EPSRC does not require a DMP as part of the application. In EPSRC applications the Management Section within the Case for Support should increasingly be used to include references to data and its uses. There is a possible move towards formalising this aspect and this way to include data management within the peer review process. Jeff Haywood pointed out that EPSRC’s approach is from an institutional perspective inconsistent with the requirements of other funders. EPSRC require every funded project to have a DMP as part of good research practice, but the DMP itself is not subject to peer review.

C. Specific and allowable RDM cost elements

The research community should develop a better understanding of the importance of using metadata to describe their datasets. Advocacy for metadata is considered part of normal institutional service provision and should not be funded by Research Councils. Universities have a role to ensure that custodians of data have a sufficient understanding of metadata.

It is not possible to include RDM costs in applications for funding based on a rule-of-thumb estimate. For some projects, RDM may be within institutional provision, in other projects RDM may be the majority of the cost. The cost of RDM is project-specific and entirely depends on the type of work.

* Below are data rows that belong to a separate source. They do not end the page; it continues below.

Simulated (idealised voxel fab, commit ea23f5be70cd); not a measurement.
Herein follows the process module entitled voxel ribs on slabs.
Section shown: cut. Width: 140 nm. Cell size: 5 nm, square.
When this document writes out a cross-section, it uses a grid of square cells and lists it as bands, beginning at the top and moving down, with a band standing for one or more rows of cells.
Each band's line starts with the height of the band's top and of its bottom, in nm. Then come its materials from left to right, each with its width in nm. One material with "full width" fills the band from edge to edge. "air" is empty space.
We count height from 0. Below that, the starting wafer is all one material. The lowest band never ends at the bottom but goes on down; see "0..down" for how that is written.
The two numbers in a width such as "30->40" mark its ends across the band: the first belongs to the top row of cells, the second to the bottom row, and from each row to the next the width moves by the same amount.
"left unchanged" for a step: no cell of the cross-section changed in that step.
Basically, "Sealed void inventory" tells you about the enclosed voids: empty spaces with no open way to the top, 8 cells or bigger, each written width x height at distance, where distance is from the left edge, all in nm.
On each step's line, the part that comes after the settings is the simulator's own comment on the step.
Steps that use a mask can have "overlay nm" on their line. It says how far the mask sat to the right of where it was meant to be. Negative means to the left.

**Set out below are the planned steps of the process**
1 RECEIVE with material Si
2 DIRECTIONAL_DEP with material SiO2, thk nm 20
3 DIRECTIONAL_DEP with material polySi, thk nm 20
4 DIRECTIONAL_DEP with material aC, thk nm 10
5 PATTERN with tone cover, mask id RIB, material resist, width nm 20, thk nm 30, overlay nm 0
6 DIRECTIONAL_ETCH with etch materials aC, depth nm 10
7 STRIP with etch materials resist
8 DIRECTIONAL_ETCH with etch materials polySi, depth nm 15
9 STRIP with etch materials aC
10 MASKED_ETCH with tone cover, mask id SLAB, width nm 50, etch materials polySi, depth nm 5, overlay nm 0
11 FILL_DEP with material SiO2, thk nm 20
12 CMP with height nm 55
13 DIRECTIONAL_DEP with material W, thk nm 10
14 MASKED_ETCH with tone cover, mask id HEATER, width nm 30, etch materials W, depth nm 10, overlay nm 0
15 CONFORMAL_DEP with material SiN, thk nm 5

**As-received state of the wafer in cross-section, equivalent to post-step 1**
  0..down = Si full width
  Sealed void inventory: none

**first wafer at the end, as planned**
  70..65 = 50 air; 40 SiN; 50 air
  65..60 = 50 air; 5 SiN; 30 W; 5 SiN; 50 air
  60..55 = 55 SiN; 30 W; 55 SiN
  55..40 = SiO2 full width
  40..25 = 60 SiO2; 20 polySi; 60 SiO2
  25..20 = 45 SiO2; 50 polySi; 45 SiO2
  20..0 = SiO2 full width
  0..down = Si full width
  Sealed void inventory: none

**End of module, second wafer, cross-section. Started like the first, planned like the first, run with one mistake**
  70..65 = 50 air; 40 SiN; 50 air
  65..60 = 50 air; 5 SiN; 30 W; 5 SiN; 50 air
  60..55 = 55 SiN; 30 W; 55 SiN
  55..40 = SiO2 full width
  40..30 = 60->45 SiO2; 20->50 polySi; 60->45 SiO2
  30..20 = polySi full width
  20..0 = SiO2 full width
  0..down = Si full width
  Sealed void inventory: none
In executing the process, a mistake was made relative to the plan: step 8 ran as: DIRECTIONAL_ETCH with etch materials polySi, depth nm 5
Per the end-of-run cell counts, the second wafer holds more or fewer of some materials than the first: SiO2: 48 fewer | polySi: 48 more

Within NERC the cost of RDM represents approximately 2% of the overall cost of funding, but the distribution of this cost varies greatly from project to project.

D. Long term storage, preservation and archiving

Long term storage, preservation and archiving costs are part of the overhead of each HEI and should be met by research funders. If this cost cannot be covered through the direct cost as part of the project, then indirect and quality-related costs are considered obvious funding streams.

ESPRC expects institutions to call upon these sources of funding and to set aside funds to ensure that institutions have good data management infrastructure in place to support researchers. It is up to the institution to decide whether RDM infrastructure is provided in-house or via a third party. An organisation that sets itself up as a research organisation needs to take onboard the importance and necessity of providing data management infrastructure to researchers as part of its central provisioning.

The pay-once-store-forever (POSF) model is a difficult concept for funders. The assumption made by the POSF model is storage over 20 years or forever, whichever comes first. Although most of the curation costs are upfront costs, if data needs to be kept in the long term, there is likely to be an ongoing cost for storage and access.

The cost of storage increases where multiple copies of data need to be kept unless it is acceptable to allow data to decay. According to funders, judgements need to be made about opportunities and risks. If managing a large resource, some parts will be paid a lot of attention to, and other parts will be paid less attention to. It is about taking a proportionate approach to opportunities and risks.

EPSRC point out that RDM takes place within the context of the UK legislative framework (e.g. FoI). Public bodies such as universities are under the obligation to make data available unless there are exemptions to be applied. Therefore, organisations need to know what data they hold. A process of appraising whether or not to keep data is a valid part of institutional policy. There should be a cost / benefit analysis, if the cost of appraisal is higher than just keeping the data, then there is no benefit in doing the appraisal process.

E. What is the application process to recover RDM services?

The question was asked whether institutions can set up small research facilities to recover the cost of RDM services. It was pointed out that there is already a model for doing this in the provision of HPC services. Simon Hodgson clarified that the origin of small research facilities lies in the TRAC terminology. Small research facilities are chargeable above cost, i.e. not as part of the indirect cost nor as part of the university infrastructure. Instead, they are chargeable as a specific infrastructure that can be charged against a research grant. A small research facility is provided by the university but it is used by research groups.

A small research facility needs to be approved by funders as such. For example, such a facility might be possible in the area of big data, if big data is generated in a new way. Added value needs to be shown. Funders recognise that we are on a journey, and that it is not impossible to make the case. The added value would have to be demonstrated to funders and to the research community. If a facility was funded, it would be out of the research budget, possibly as a cross-institutional service. A small research facility needs to be very close to Science. It is about creating highly specialised services.

F. Guidance and support

RCUK is developing guidance for RDM. It is hoped that this guidance will become available within a few months.

G. Compliance

Councils hope that universities would want to take on the development of support for RDM and prove that they are doing this well. After all, RDM is about producing good research. In Bristol the EPSRC policy has carried some weight, but there were other drivers. RDM brings kudos.

EPSRC does not want to act as a police officer. There are expectations that organisations have good research management practices in place. If an organisation is becoming obviously non-compliant or if there are systemic failures in RDM, then the organisation risks losing their eligibility for research funding.

EPSRC does not expect to have to go out and check institutional compliance. A case could be made that there could be cross-council visits to institutions rather than just the EPSRC checking compliance with their own policies.

MRC does not believe that councils should ask institutions lots of questions, but there are areas, e.g. security where a few intelligent questions could be asked to check compliance. More concern is over the compliance of Principal Investigators with MRC’s policy to share data. It was felt that we are still not realising the benefits of sharing to the extent that we should do. This is where peer reviewers can help, because they do understand the data. The MRC does not want to use the compliance argument too much, but would prefer to argue that RDM is good for outputs and good for collaboration.